It is perhaps no coincidence that the council’s endorsement of de Mistura’s effort came on the same day that Iranian Foreign Minister Mohammad Javad Zarif was in Moscow to meet his Russian counterpart, Sergey Lavrov. Zarif said at a press conference after their meeting that Iran and Russia hold a “common position” in seeking a political solution to the Syrian crisis that does not prejudge the fate of Syrian president Bashar al-Assad.

Lavrov termed “unacceptable” any conditions on the composition of a transitional government in Syria, which he and Zarif agreed can only be determined through meetings between representatives of the Syrian government and opposition groups.

Iran and Russia have been the most active parties seeking to bridge the gap between the Syrian government and opposition groups. Zarif’s stop in Moscow followed a tour of regional capitals to press Tehran’s own diplomacy on Syria, as discussed in this column last week. Zarif had been instrumental in Iran’s brokering a temporary humanitarian cease-fire between the Syrian government and Ahrar al-Sham and other factions around Idlib and Damascus. 
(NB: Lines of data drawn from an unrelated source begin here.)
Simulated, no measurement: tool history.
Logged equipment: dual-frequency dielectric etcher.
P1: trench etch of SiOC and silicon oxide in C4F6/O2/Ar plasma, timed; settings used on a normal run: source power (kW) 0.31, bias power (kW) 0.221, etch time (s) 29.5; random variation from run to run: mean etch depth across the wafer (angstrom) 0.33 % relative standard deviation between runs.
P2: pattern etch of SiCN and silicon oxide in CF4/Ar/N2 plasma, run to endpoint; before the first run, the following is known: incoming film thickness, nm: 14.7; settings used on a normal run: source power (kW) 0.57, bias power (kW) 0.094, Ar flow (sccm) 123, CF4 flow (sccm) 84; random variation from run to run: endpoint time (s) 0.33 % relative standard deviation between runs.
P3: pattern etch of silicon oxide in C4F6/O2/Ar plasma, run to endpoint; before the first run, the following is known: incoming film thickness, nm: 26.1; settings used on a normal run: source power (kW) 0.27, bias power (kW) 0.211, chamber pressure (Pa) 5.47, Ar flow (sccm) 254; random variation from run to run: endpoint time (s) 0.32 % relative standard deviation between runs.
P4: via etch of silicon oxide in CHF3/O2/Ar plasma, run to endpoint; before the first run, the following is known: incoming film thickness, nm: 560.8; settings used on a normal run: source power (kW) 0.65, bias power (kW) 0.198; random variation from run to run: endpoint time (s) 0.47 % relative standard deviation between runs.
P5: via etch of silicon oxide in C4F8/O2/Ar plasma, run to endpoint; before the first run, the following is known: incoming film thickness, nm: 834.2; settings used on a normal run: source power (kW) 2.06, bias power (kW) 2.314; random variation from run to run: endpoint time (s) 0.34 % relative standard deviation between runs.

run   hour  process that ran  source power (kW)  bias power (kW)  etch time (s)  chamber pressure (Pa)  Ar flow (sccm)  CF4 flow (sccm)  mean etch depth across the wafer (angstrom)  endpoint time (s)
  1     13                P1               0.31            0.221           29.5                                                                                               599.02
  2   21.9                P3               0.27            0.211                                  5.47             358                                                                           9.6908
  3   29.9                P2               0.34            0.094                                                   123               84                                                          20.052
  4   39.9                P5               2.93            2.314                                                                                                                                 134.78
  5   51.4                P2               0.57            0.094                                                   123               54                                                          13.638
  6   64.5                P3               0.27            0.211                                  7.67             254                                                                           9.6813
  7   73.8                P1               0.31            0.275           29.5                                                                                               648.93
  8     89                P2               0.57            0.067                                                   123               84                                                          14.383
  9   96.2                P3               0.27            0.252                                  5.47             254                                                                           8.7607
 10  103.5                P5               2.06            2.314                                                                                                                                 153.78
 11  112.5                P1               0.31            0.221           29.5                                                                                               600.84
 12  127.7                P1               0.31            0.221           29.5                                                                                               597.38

Vitaly Naumkin, who has participated in Moscow-mediated meetings between Syrian government and opposition representatives, explains the increasing pivotal Russian role in regional diplomacy, including and especially regarding Syria: “Moscow believes a transitional governing body should be decided by consensus during inclusive negotiations among Syrians themselves. At the same time, Russian experts would like to see greater clarity in the strategy of the Syrian opposition in relation to the transition process. This applies, for example, to the issue of the future character of the Syrian state, which is a point of contention with leaders of the Kurdish groups. Compromise formulas like 'democratic decentralization' or 'pluralistic decentralization' look quite convincing, but they also elicit circumspection from the supporters of a centralized unitary state as well as all Arab nationalists. Still, it is clear to them that serious guarantees for the rights of all minorities in Syria are an essential element of any settlement. One provision in the platform of the National Coalition and a number of other opposition groups that raises questions among Russian experts is the issue of so-called 'transitional justice.' In this regard, it is feared that this principle could become an excuse to exact revenge against those whom the opposition wants to convince to share, or completely relinquish power. According to many analysts, the examples of South Africa, Cambodia and other countries — those which have experienced post-conflict transition while using the tool of amnesty and refusing to take revenge — look quite appealing.”

Arash Karami writes this week that Iranian media, while reporting on the effusively positive statements made by Zarif and Lavrov in Moscow about Russia-Iran relations, are asking about the status of the Russian missiles purchased by Iran.

Zarif reassures Nasrallah of support for ‘resistance’

Jean Aziz reports from Beirut on Zarif’s visit to Beirut and meeting with Hezbollah leader Hassan Nasrallah on Aug. 11, which, as Aziz describes, follows a familiar pattern: The “visit receives little media coverage, takes place at night and is always made public by a statement issued by Hezbollah accompanied by images published by its media offices alone.”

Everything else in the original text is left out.